Directions: These exercises are designed to familiarize you with a number of basic reference tools for literary research. Therefore, even if you know the answer to a question without consulting anything or anyone, you are required to document your answers with a reliable source (or several, in the case of selected questions) that you actually consult. Please provide a brief summary of the route you took to the answer. Whenever possible, you should give the reference in Harner for your source of information. Several of the questions are drawn from Byatt's Possession, and where that is the case I have provided page references where you can find the item in the novel. Do not feel you need to read or even skim the novel to do these exercises. Indeed, I purposely am asking you to do these before we read the novel in class, because I am most interested in fostering skill in using the library to discover information the context for which is vague at best.

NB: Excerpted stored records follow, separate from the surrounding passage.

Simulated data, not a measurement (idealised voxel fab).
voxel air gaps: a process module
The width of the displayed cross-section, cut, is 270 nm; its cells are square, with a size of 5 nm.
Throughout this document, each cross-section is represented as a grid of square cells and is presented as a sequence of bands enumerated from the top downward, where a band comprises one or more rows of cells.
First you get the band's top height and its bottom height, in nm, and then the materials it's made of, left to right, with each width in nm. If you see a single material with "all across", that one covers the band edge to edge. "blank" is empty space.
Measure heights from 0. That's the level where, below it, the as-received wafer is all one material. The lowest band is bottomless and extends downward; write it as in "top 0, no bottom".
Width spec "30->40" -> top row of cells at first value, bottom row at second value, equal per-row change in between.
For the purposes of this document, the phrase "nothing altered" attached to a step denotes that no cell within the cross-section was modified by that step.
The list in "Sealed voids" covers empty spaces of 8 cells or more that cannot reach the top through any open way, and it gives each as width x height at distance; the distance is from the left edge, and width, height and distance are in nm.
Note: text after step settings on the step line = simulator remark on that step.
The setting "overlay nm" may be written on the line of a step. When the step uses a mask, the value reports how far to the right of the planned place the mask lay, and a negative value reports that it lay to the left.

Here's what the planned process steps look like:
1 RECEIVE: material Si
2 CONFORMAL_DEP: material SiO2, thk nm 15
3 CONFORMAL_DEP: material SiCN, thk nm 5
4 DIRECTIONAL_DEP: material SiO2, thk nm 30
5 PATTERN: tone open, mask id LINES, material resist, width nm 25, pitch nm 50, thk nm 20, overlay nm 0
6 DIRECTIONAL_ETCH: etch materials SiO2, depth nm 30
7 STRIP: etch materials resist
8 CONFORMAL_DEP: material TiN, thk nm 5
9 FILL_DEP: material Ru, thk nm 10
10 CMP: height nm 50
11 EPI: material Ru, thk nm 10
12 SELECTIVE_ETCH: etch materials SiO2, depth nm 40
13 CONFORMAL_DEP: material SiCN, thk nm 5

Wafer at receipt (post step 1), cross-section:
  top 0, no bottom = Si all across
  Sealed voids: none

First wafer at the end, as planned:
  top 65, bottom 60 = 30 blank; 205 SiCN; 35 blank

Submit this completed form by the third class meeting.
NOTE: I STRONGLY recommend that you compose your answers in another program, such as a word processor like MS Word, save them, and then cut-and-paste them into these windows. I will not accept the misfiring of this form as an excuse for not having the answers completed.
Do twelve (12) of the following exercises:
1. Where would one find a manuscript of at least some of Elizabeth Barrett Browning's Sonnets from the Portuguese?
2. Where in this region of the US would you find a collection of Christina Rossetti poems in manuscript? Name at least one poem you would find there.
3. Where would one find the diaries of Henry Crabb Robinson (9)?
5. 18th- and19th-century philosophy and science: Vico (4); Baron Cuvier and the Megatherium (190); Lyell's Principles of Geology (298)
6. Victorian popular culture: anti-vivisection propaganda (270) and spiritualism (324)
7. English places: Richmond (49) and Whitby (283)
8. For these phrases, find the definition and the earliest appearance in the language: "glory-hole" (90), "motte-and-bailey defenses" (545)
9. Jane Carlyle and Mrs. Humphry Ward (129; Added requirement: explain why the DNB is not an adequate source of information for these Victorians.)
10. Foreign phrases: hoc opus, hic labor est (116), 'Verweile doch, du bist so schön' (312)
11. Literary theory: simulacrum (230) and semiotics (273)
12. "Tell your aunt," he said, "that you met a poet, who . . . sends her his compliments, and will not disturb her, and is on his way to fresh woods and pastures new" (555). What is the literary allusion?
14. Find three early reviews of Byatt's novel and represent in a paragraph the range and quality of commentary.